Mt Kenya governors

From left, Nyeri Governor Mutahi Kahiga, Murang’a’s Mwangi wa Iria, Kirinyaga’s Anne Waiguru and Nyandarua’s Francis Kimemia at a meeting  in Nyeri yesterday seeking to chart’s regon’s political course.

| Joseph Kanyi | Nation Media Group

Mt Kenya leaders meet to avert pre-poll split

Mt Kenya leaders will meet in Meru on Saturday for talks aimed at averting a split in the region’s vote bloc ahead of the August 2022 General Election.

The meeting, which is seen as part of efforts to pour cold water on the emergence and political viability of a camp dubbed Mt Kenya East, will be held at the Kenya Methodist University (Kemu).

The planned talks are expected to bring together governors Lee Kinyanjui (Nakuru), Anne Waiguru (Kirinyaga), Mutahi Kahiga (Nyeri), James Nyoro (Kiambu), Martin Wambora (Embu) and Mwangi wa Iria (Murang’a).
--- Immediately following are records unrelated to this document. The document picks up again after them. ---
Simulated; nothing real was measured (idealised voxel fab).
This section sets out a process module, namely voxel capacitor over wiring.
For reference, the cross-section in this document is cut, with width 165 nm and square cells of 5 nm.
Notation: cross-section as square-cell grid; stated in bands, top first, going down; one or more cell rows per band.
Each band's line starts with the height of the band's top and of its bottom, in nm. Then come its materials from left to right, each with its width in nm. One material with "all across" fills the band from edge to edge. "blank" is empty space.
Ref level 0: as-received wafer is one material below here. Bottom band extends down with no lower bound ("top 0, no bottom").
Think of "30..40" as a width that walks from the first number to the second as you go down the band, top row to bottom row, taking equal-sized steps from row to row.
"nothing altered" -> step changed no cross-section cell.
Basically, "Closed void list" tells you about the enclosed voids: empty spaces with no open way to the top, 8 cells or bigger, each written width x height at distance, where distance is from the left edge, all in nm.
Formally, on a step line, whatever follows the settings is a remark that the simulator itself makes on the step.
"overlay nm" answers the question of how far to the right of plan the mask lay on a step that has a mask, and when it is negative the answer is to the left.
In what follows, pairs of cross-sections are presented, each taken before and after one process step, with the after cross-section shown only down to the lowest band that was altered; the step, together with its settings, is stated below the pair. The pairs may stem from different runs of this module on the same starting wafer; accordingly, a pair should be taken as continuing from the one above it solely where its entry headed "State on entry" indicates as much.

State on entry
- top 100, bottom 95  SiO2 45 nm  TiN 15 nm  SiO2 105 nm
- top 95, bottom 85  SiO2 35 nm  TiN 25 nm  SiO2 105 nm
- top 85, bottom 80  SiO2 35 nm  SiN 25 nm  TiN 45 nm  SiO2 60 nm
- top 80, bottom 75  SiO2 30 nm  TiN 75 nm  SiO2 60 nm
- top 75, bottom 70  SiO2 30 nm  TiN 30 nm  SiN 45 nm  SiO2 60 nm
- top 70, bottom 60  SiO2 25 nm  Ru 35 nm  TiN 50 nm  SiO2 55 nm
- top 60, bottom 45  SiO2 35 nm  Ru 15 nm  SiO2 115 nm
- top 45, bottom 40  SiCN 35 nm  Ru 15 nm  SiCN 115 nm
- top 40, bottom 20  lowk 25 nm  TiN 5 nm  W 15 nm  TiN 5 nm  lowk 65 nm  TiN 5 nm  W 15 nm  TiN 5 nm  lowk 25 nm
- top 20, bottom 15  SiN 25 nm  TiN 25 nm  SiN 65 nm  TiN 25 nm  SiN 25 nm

The Kemu talks come barely a month after the region’s leaders met in Nyeri, where they vowed to ensure the wider region would field a presidential candidate in next year’s elections.

The leaders also expressed their determination to ensure the region maintains a formidable common front in the elections scheduled for August next year.

Former Kiambu governor William Kabogo is among the key players in the unity talks to be hosted by Agriculture Cabinet Secretary Peter Munya.

According to Mr Munya’s aide Kimathi Amundi, Meru Governor Kiraitu Murungi has also been invited to the meeting.

Mr Munya and Governor Murungi have been pulling in opposite directions, with the county boss rooting for the formation of a party to champion Mt Kenya East interests, a plan the Agriculture CS has dismissed as likely to lock the Mt Kenya region out of the next government.

Unity talks

Nakuru Governor Lee Kinyanjui, who is the coordinator of the group behind the planned meeting, told the Daily Nation that they are keen to consolidate the region’s numbers, which are critical for 2022.

“Our numbers mean something and we need to make that count. We shall not be mere pedestrians in the coming elections. We shall unite the region with other progressive forces to achieve our long-term interests,” Governor Kinyanjui said.

Mr Kinyanjui welcomed all the leaders from the region, even as political cracks widened following the bruising Kiambaa parliamentary by-election of July 15, which the United Democratic Alliance (UDA), which is associated with Deputy President William Ruto, won, much to the chagrin of President Kenyatta’s Jubilee Party.

 Mr Munya, who announced the meeting last month, has in the recent past dismissed the coronation of National Assembly Speaker Justin Muturi as the regional spokesman and cautioned against “forces out to split the region’s numbers”.

“We should never allow anyone to divide us. We have a right to take part in the leadership of Kenya. Kenya belongs to us all and no one has a right over the other. There should be nothing like Mt Kenya East or West,” Mr Munya said during a recent meeting in Kirinyaga County.

He added, “We cannot afford to be in the opposition as we were under the Kanu government. This is part of the President’s plan to secure the region.”

The race for State House in next year’s polls has spawned two political formations; one focused on the traditional Gikuyu, Embu and Meru Association (Gema) unity, while the other has been agitating for Embu, Meru and Tharaka Nithi to break away and form a Mt Kenya East bloc.

Presidential mantle

Governor Murungi, who has been gravitating towards the Mt Kenya East bloc, has in the recent past voiced plans to unveil a regional political party by the end of the year, arguing that Jubilee Party was dead.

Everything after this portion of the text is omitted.